6/10
Not true enough to the source
5 June 2006
Warning: Spoilers
While I respect the intent of the author of the book this movie was made from, which was to invent another explanation for the manner in which a tragic event unfolded, and while the movie itself was aesthetically pleasing in many respects, I find it disturbing that key facts which were crucial to the outcome were changed for no apparent reason, or for reasons of convenience.

I'm speaking of the absence of one of the main characters, and the ultimate substitution of that character's loss with that of another, whose survival in the book was, I believe, critical to the resolution. Also, the dating of the writing of the document which tells the alternative story of the historical facts as they're recorded to have occurred on the Isles of Shoals in the late 19th century, and its being not only made known to the authorities, but actually dictated to them, and yet suppressed, is ludicrous and a fabrication of the adaptation.

In reading the book I had a very difficult time imagining the terrain and space in which those events occurred, and hoped that, like some other film adaptations, the movie would fill in the spaces in my imagination and complete the story in a physical way. And indeed I did get a better sense of the look and feel of the place and the people. But because of these essential differences in the storyline, I cannot recommend the movie as a companion to the book. It is not true enough to its source material. There are some times when an adapter should leave well enough alone and not tinker with the original story, but portray it as it occurs.

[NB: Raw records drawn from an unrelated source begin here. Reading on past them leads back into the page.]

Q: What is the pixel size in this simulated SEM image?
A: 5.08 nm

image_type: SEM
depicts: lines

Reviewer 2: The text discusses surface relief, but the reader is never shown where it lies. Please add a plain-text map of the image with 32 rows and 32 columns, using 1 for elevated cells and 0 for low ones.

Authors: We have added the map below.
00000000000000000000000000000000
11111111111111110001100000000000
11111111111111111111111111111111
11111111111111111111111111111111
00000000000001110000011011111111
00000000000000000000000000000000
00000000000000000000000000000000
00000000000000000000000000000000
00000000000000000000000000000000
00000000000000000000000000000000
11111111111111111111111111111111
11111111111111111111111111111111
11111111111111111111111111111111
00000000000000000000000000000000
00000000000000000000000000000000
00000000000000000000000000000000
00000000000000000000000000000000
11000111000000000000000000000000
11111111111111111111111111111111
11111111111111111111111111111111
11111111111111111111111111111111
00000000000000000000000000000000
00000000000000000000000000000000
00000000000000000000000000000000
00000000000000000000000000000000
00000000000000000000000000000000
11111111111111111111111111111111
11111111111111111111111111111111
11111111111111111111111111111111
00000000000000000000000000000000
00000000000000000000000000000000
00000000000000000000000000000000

I feel that Kathryn Bigelow did not do a service to Anita Shreve, whose working out of her plot was careful and thoughtful and just plausible enough to give doubt to the historical record...given the set of circumstances which she invented. (One must take the story in its fictional context in order to believe it; therefore though the premise is interesting, in the absence of the document that the alternative history is based on, we must rely on the conviction of the court in the case of the Isles of Shoals murders.) So although the film had many good points from the standpoint of execution, it failed in that it did not truthfully portray the events of the book.